Robust Named Entity Disambiguation with Random Walks

Tracking #: 1438-2650

Zhaochen Guo
Denilson Barbosa

Responsible editor: 
Harith Alani

Submission type: 
Full Paper
Named Entity Disambiguation is the task of assigning entities from a Knowledge Base to mentions of such entities in a textual document. This article presents two novel approaches guided by a natural notion of semantic similarity for the collective disambiguation of all entities mentioned in a document at the same time. We adopt a unified semantic representation for entities and documents—the probability distribution obtained from a random walk on a subgraph of the knowledge base—as well as lexical and statistical features commonly used for this task. The first approach is an iterative and greedy approximation, while the second is based on learning-to-rank. Our experimental evaluation uses well-known benchmarks as well as new ones introduced here. We justify the need for these new benchmarks, and show that both our methods outperform the previous state-of-the-art by a wide margin.
Full PDF Version: 

Major Revision

Solicited Reviews:
Click to Expand/Collapse
Review #1
Anonymous submitted on 08/Sep/2016
Minor Revision
Review Comment:

The paper presents a new approach based on Random Walk on the problem of Named Entity Disambiguation (NED).
The paper is well written and the methods represented are clear.
However, I have the following notes:
1) The authors mentioned that the Random Walk approach is time consuming. Can you derive the time complexity of your approach? It would be also nice to compare the disambiguation time to the other approaches.
2) The paper mainly discusses a (Robust) approach for NED. Robustness is proved by using different datasets and by introducing a new datasets in which mention in the documents that vary in their difficulty level. However, still all the used benchmarks represent documents from almost the same domain which is the news articles domain. How about robustness across different domains and with a different style of writing like Tweets? There are many datasets available in series of challenges introduced by workshops like (Making Sense of Microposts (#Microposts)), and (Noisy User-generated Text (W-NUT)). It would be a great addition to the paper to show the robustness of the proposed approach on such datasets.

Review #2
By Ziqi Zhang submitted on 09/Sep/2016
Major Revision
Review Comment:

The paper introduces a named entity disambiguation/linking method based on random walks. NED/NEL is a very relevant task to the Semantic Web community and certainly a very challenging one. Despite a plethora of studies carried out in the recent years, there remains some issues to be addressed. For example, as the authors pointed out, previous benchmark datasets could be biased to 'easy' tasks, hence it is extremely valuable that the authors developed a new dataset in a controlled way and used it to evaluate a wide range of state-of-the-art methods.

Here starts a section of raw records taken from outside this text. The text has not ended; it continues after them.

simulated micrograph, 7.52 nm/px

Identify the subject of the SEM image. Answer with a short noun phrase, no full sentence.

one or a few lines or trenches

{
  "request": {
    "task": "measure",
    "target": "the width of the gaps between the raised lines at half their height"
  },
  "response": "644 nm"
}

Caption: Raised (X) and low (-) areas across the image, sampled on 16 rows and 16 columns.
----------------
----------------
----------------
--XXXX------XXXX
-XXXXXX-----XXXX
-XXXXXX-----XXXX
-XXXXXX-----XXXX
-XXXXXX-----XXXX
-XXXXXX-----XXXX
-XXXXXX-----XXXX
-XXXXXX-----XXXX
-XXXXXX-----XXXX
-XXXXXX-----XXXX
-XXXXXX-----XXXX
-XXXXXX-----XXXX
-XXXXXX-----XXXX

Clearly this is an extension of the author's previous work in [10]. However, to publish as a journal article it is normally expected that a substantial part of the article must be new. Unfortunately at its current state, I cannot see this requirement being satisfied. Specifically, I'd like to point out that, the introduction, the related work, and the conclusion section of this article has re-used those from the original work [6] with very few changes. It is easy to see the same structure of content being used, and in many places, almost verbatim repetition. Hence I am seriously concerned that this could cause copyright issues if accepted as-is, and I strongly urge the authors to double check with the publisher of [10] and SWJ.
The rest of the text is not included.